The Director of the Consumer Financial Protection Bureau has denied a petition from a credit repair organization to set aside a civil investigative demand it received from the Bureau, disagreeing with the premise that the CFPB’s request is unlawful because it could not bring an enforcement action against the company.
A copy of the denial, issued by CFPB Director Kathleen Kraninger, was released this week and can be accessed by clicking here.
In April, the CFPB send a CID to Daniel A. Rosen, Inc., d/b/a Credit Repair Cloud, seeking information to help the Bureau determine if the company “requested or received prohibited payments from consumers,” which may have violated the Telemarketing Sales Rule, and “provided substantial assistance in such violations,” which may have violated the Consumer Financial Protection Act.
The CFPB sought responses to interrogatories as well as the production of documents. The CFPB’s rules require a meeting between the recipient of the CID and an investigator from the CFPB, and during that meeting, the company announced its intention not to respond to the CID and to file a petition to set aside the request.
In the petition, the company argued that the CID was unlawful because “could not bring an enforcement action against it under either the Telemarketing Sales Rule (TSR) or the CFPA.”
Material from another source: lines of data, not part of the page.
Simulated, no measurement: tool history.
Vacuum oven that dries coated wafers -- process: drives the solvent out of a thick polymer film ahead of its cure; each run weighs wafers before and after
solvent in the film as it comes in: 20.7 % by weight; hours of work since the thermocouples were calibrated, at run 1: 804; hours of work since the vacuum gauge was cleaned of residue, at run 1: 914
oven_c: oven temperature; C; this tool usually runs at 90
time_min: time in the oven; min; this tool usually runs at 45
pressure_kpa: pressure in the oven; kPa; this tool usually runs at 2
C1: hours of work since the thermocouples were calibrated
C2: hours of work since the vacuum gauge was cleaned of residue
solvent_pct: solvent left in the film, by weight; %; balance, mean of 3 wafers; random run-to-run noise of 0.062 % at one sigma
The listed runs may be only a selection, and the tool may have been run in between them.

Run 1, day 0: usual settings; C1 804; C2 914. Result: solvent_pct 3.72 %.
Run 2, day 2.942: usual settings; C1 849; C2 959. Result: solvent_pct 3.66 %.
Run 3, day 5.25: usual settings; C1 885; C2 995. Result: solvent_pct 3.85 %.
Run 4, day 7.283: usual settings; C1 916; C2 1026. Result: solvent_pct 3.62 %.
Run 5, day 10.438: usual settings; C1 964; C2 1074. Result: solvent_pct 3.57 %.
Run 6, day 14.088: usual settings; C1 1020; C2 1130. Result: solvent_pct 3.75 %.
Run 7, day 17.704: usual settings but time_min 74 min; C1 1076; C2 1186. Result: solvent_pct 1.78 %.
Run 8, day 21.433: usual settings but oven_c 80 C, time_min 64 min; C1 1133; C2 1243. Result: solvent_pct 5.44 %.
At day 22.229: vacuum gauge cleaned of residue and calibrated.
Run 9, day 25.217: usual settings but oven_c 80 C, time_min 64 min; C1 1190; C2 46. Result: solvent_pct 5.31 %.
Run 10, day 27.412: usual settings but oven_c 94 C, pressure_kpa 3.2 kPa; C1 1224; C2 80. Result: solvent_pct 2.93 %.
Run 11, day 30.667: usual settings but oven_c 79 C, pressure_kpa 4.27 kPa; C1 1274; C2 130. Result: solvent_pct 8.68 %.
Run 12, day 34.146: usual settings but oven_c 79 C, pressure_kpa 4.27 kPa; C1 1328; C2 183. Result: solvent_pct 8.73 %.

But Kraninger quickly pointed out that the CFPB’s investigation authority is broader than its enforcement authority. As well, the company made a number of fact-based claims, such as it “does not interact with consumers,” and “has no role in facilitating or assisting a credit repair company requesting or receiving any payment.” But fact gathering is the purpose of the CID, Kraninger pointed out. “CRC is asking me to resolve factual issues based on its assertion while the Bureau is still in the process of gathering relevant information,” she wrote. “That is not a basis for setting the CID aside.”